In the code block below, create a makeCity function, which returns a makeStore function, which works as in (b). In (b), each store had a prior on [a, b]. Let’s put a prior on that prior, such that cities either tend to have good stores or tend to have bad stores.

HINT: Again, it is not necesary to have an overly fancy prior here. If you are spending hours trying to find just the right prior distribution, you are over-thinking it.

var makeCity = // your code here


//Make sure the following code runs:
var C1 = makeCity("C1")
var S1 = C1("S1")
var B1 = S1("B1")

viz(Infer({method: 'forward'}, function(){
	return Math.sum(B1(10))
}))
//repeat to see different kinds of cities

d)

Suppose you go to a store in a city. The store has a barrel of 10 apples, 7 of which are rotten. You leave and go to another store in the same city. It also has has a barrel with 10 apples. Using your code above, how many of these apples are likely to be rotten?

// your code here

Exercise 3: Hierarchical models for BDA

Imagine that you have done an experiment on word reading times to test the hypothesis that words starting with vowels take longer to read. Each data point includes which condition the word is from (“vowel” vs. “consonant”), the word itself, the participant id, and the response time you measured (“rt”). A simple data anlysis model attempts to infer the mean reading time for each word group, and returns the difference between the groups (a sort of Bayesian version of a t-test). Note that there is no cognitive model inside this BDA; it is directly modeling the data.

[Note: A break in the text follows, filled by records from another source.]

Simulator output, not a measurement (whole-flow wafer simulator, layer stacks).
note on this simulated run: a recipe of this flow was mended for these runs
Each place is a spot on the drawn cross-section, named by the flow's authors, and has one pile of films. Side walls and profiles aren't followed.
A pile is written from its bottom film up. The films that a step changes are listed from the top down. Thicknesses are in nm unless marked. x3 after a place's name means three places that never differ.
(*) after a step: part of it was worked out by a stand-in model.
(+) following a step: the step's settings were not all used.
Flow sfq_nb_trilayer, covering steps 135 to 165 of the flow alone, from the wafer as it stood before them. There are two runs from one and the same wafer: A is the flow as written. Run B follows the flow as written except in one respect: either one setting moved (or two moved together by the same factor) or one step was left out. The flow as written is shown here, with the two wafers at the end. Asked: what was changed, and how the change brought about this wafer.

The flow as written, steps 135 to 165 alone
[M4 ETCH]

var data = [{group: "vowel", word: "abacus", id: 1, rt: 210},
            {group: "vowel", word: "abacus", id: 2, rt: 212},
            {group: "vowel", word: "abacus", id: 3, rt: 209},
            {group: "vowel", word: "aardvark", id: 1, rt: 200},
            {group: "vowel", word: "aardvark", id: 2, rt: 201},
            {group: "vowel", word: "aardvark", id: 3, rt: 198},
            {group: "vowel", word: "ellipse", id: 1, rt: 220},
            {group: "vowel", word: "ellipse", id: 2, rt: 222},
            {group: "vowel", word: "ellipse", id: 3, rt: 219},
            
            {group: "consonant", word: "proton", id: 1, rt: 190},
            {group: "consonant", word: "proton", id: 2, rt: 191},
            {group: "consonant", word: "proton", id: 3, rt: 189},
            {group: "consonant", word: "folder", id: 1, rt: 180},
            {group: "consonant", word: "folder", id: 2, rt: 182},
            {group: "consonant", word: "folder", id: 3, rt: 178},
            {group: "consonant", word: "fedora", id: 1, rt: 230},
            {group: "consonant", word: "fedora", id: 2, rt: 231},
            {group: "consonant", word: "fedora", id: 3, rt: 228},
            {group: "consonant", word: "fedora", id: 1, rt: 231},
            {group: "consonant", word: "fedora", id: 2, rt: 233},
            {group: "consonant", word: "fedora", id: 3, rt: 230},
            {group: "consonant", word: "fedora", id: 1, rt: 230},
            {group: "consonant", word: "fedora", id: 2, rt: 232},
            {group: "consonant", word: "fedora", id: 3, rt: 228}]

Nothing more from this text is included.